Making Bad Apple!! on the Game Boy - Part 1
A little over two weeks ago as of writing, I uploaded a new video on my YouTube channel. It's a recording of my Game Boy debut - a cover version of the Bad Apple!! music video, as rendered from an "actual" (emulated) cartridge.
This marked the end of a 3 month journey of familiarizing myself with the hardware on a more practical scale, rather than just reading and researching it. And I'm very happy with what I've made here. So happy in fact, I had one of my friends react to it live on a stream and his reaction was absolutely delightful. It didn't take long until the question on everyone's mind was asked:
"Do you think you could make a video explaining how it was done? I think people would watch that video!"
Well, I'm not going to make a video, but I'm itching for a chance to talk about it! This is going to be a multi-part series of posts, each one focusing on a different subject. In this first part I'd like to mainly go into the relevant hardware of the Game Boy. Knowing what I had to work with is important for understanding certain decisions I made in the development of the ROM and it'll help to appreciate just how underpowered and unsuited the console is from a modern point of view. It's quite amazing that anything could run on a Game Boy at all!
Before we get started, I'll use plural pronouns from now on, so "we", "us", etc. Since you're reading this I'm just gonna assume you might be interested in doing something like this yourself (or maybe you already have) and there's nothing you can do to stop me. Without any further ado, let's get this started already!
Chapter 1 - The Chip that Overdelivers
There aren't that many integrated circuits on the Game Boy's circuit board. In fact there are only four, two of which we'll take a closer look at. In this section, let's focus on the chip that's labeled "DMG-CPU", DMG standing for "Dot Matrix Game" - the internal name for what we know as the Game Boy. There's a lot more inside than just a central processing unit! This one chip is essentially responsible for everything. It includes the CPU as expected, but also the Pixel-Processing Unit (PPU), the Audio Processing Unit (APU) as well as a small amount of its own memory! The ROM uses everything on that list, so let's go over them one after the other, starting with...
I. The CPU
The one component that everyone has heard of. Designed by Sharp specifically for the Game Boy, the CPU is responsible for reading and processing instructions as it encounters them in memory. It runs at a clock speed of 4,194,304 Hz (in fact, all units on the chip operate at this speed). That is, every second there are 4,194,304 "T-cycles", the smallest unit of time on the GB hardware. Instructions can take various amounts of T-cycles to complete. However, it is always a multiple of 4 of them, so typically we take a bit of a shortcut, divide the T-cycle count by 4, and speak of instructions as taking a certain amount of "M-cycles" instead, usually* 1 to 3.

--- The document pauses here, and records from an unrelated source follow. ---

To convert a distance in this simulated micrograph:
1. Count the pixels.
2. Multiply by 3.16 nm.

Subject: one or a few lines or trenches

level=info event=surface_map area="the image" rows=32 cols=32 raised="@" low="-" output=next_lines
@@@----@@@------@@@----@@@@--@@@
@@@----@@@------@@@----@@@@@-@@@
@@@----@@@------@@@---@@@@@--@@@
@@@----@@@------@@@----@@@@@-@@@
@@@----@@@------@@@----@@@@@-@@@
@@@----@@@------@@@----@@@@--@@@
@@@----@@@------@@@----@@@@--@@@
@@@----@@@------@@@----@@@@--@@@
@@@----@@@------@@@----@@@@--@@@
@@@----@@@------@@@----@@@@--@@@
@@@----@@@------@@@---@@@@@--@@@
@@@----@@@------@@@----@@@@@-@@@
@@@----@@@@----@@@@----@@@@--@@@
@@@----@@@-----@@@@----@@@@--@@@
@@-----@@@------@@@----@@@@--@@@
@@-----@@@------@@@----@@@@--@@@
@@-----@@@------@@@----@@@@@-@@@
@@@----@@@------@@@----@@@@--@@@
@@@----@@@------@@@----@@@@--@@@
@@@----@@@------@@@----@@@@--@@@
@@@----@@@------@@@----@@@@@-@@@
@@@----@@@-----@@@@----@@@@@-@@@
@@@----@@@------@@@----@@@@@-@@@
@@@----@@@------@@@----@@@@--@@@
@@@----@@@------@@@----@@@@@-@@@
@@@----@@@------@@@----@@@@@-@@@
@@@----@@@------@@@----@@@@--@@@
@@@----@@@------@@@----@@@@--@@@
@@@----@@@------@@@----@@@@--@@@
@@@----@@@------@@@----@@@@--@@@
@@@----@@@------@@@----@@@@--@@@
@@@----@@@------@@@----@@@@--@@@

Typically, instructions act on one or more of the CPU's internal registers, small 8-bit portions of memory that the unit has direct and very fast access to. The registers are usually labeled with single letters, specifically A, B, C, D, E, H and L. With a "load" instruction It's possible to set any register to any value (for example, "ld l, 5" sets the value in the L register to 5) or to the value stored in another register ("ld b, c" copies the value in C into B). Out of these 8-bit registers, A is a little special - it is the "accumulator" and a lot of instructions implicitly use it as both a source and/or a destination. For example, the add instruction "add c" takes the value currently stored in A, adds the value in C to it, and writes the result back into A. The same goes for the subtract instruction sub, bitwise operations (or, and, xor) and a few others.
The CPU can also interact with memory locations and read from or write to them. But there's a small problem here. We know how to use our 8-bit registers now, but with 8 bits we can only store values between 0 and 255. Without spoiling too much, the Game Boy has over 65 thousand unique memory addresses. How do we access all of them? The solution is quite simple - use two registers together! 16 bits is enough to store any value between 0 and 65,535 which covers our entire address space. Specifically, we have access to the AF, BC, DE and HL register pairs. Don't worry about that mysterious F register for now, it's the flag register and it's not too important right now. Aside from AF, each of the three remaining register pairs can be used to retrieve a value from memory and place it in the accumulator (e.g. "ld a, [bc]") or write from the accumulator into it (e.g. "ld [de], a"). Once again we have a special register, this time it's the HL pair. HL has the unique power to load to and from memory with any 8-bit register, not just the accumulator. Yes, that includes H and L themselves. It's also a source and the destination of 16-bit additions (there's no 16-bit subtract instruction).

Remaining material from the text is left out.